The creators of Skype, Janus Friis and Niklas Zennstrom, have filed a lawsuit against the popular VoIP company that they sold to Ebay in 2006 over intellectual property rights that they own and licensed to Skype.
The problem - for original purchaser of Ebay and the consortium that owns 65 percent of Skype - is that when the transaction was carried out in 2006, everything but the underlying P2P technology was included in the deal.
The intellectual property behind this fundamental piece of the Skype solution is actually owned by Joltid, a P2P video company that was later created by the co-founders.
The Wall Street Journal reports that the pair is seeking "an injunction against Skype and statutory damages for copyright infringements" and the damages could run in the hundreds of millions of dollars.

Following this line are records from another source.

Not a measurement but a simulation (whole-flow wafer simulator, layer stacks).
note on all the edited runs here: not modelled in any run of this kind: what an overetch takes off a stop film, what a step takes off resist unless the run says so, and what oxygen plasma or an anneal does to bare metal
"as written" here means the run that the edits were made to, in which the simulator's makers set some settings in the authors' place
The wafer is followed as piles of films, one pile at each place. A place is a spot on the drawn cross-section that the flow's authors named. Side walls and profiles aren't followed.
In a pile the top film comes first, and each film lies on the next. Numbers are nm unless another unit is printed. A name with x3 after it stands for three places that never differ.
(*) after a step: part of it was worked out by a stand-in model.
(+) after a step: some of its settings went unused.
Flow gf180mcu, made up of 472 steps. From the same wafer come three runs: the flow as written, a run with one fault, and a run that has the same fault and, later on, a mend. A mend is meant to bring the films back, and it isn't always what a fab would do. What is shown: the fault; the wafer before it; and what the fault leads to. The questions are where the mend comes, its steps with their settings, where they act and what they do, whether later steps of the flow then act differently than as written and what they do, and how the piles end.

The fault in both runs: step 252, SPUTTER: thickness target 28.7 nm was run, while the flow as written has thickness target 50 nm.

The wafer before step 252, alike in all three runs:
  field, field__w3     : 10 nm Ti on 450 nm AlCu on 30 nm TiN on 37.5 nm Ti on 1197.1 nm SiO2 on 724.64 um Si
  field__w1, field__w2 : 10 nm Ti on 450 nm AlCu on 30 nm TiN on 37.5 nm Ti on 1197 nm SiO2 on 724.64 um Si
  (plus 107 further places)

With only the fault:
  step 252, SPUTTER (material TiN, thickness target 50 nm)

A nifty piece of technology called "Global Index" is what Skype is being accused of using without the appropriate license; to make things even worse, the pair claims that Ebay has managed to alter the code in the "Global Index" without permission.
But Ebay rejected the accusations saying that "Their allegations and claims are without merit and are founded on fundamental legal and factual errors."
The purchase of Skype by the consortium could have been the start of a long saga which could turn ugly if a middle ground is not found. In the hindsight, it was certainly a dumb decision not to buy EVERYTHING and leave the licenses outside.